Entitled Anna, the production will be directed by Alessio Cremonini (On My Skin), who is also co-writing the screenplay with actress Olivia Magnani, grand-daughter of the late actress and daughter of her only son Luca Magnani.
The feature will focus on Magnani in a pivotal period of her life between the late 1950s and early 1960s, when the actress’s son was coming of age and she was embracing a new role as a mother in Pier Paolo Pasolini‘s 1962 drama Mamma Roma.
Filming for Anna is scheduled to begin in 2025, with casting in the early stages for the role of Magnani and the many other famous figures from Italy‘s film and artistic circles who crossed the actress’s path.
Having first achieved fame in Roberto Rossellini’s neo-realist 1945 classic Rome, Open City, Magnani rose to become one of Italy’s most important post-WWII actresses, also working with the director on L’Amore: The Human Voice and The Miracle and Volcano. Further career highlights in the early 1950s included Luchino Visconti’s Bellissima and Jean Renoir’s The Golden Coach.
Magnani also spent time in Hollywood, winning an Oscar for her performance in The Rose Tattoo (1955), based on the play by Tennessee Wiliams; appearing opposite Anthony Quinn in George Cukor’s Wild Is The Wind (1957), for which she was also Oscar-nominated, and also co-starring in The Fugitive Kind (1960) with Marlon Brando.
Back in Italy, Magnani embarked on a new chapter in her career with her role as a prostitute determined to give her son a better life in Pier Paolo Pasolini’s Mamma Roma (1962).
In the backdrop to her work, the actress had a reputation as a free spirit, who raised her only son Luca Magnani on her own, having split from his actor father prior to his birth in 1942. She also challenged conventions around female roles, appearances and ageing, famously declaring: “As I get older, I don’t want to look younger, I want to look happier”.

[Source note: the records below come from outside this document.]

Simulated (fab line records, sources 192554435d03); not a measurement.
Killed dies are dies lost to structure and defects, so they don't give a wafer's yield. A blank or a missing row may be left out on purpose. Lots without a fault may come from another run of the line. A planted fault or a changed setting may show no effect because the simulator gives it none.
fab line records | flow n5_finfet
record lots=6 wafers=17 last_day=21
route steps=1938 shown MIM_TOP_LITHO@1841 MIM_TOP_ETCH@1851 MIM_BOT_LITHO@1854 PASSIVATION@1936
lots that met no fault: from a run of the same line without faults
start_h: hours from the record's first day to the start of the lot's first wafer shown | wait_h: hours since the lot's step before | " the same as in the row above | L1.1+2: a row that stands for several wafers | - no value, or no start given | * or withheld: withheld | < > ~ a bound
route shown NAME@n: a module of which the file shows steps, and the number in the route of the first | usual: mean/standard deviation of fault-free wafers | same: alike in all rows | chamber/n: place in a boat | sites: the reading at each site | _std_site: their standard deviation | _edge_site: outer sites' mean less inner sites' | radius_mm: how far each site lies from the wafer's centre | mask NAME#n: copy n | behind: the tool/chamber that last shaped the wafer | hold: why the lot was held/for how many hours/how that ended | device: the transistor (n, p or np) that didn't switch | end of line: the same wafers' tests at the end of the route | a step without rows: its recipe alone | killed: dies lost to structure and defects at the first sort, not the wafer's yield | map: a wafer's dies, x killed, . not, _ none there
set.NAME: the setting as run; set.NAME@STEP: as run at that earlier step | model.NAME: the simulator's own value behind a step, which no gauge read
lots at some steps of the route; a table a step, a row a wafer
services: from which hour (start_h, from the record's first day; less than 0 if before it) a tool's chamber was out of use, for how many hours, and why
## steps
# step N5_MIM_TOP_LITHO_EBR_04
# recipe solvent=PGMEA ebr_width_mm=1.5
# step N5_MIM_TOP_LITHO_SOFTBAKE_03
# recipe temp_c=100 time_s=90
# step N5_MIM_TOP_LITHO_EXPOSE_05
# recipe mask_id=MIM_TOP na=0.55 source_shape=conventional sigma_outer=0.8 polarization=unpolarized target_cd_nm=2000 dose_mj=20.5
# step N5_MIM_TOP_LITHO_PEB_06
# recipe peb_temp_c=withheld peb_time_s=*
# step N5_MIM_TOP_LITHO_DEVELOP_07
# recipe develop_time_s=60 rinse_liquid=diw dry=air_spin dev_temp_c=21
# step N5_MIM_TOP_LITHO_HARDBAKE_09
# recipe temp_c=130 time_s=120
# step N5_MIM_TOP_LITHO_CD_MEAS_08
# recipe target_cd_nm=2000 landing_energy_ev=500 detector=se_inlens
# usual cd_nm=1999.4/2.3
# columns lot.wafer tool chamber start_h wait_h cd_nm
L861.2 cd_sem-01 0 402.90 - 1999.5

In a release, Indiana Production said the film would be: “a journey through time without nostalgia, exploring what it means to be a modern actress and artist: an anti-diva, autonomous, irreverent. Always close to her audience. She was the first actress to break the barrier of being untouchable, leaping off the screen to stand among us.”
Cremonini made waves with his 2018 police brutality drama On My Skin, which played in Venice, with other credits including the female-focused Syria War set dramas Prophets and Border.
“Anna Magnani was not just an actress but a force of nature who rewrote the rules of cinema and female representation on the big screen. With this film, we want to portray her free and thoroughly modern soul,” said Cremonini.
Magnani will be tapping into her family’s extensive personal archives for the project which has the full support of her father.
“Imagining and writing this film is like trying to interpret and decipher the essence of a complex, deeply mysterious, and revolutionary actress, who helped broaden the horizons of men and women long before feminism,” she said.
Indiana Production co-head Fabrizio Donvito who is lead producer on the project said to the aim was to capture the life of “a woman who was extraordinary for her time”.
“She was totally free and independent and built a career and body of work that was exceptional for a woman at the time,” he said.
Recent feature film credits for Indiana Production include Elisa Fuksas’s Marko Polo, Giovanni Veronesi’s Romeo è Giuletta and Giorgio Diritti’s Lubo.
The company has also worked closely with a number of platforms in recent years on productions such as The Leopard, but Donvito says the ambition with Anna is to make a big cinematic film.
“Anna Magnani must be in the cinema, on the big screen, where she grew up,” he says.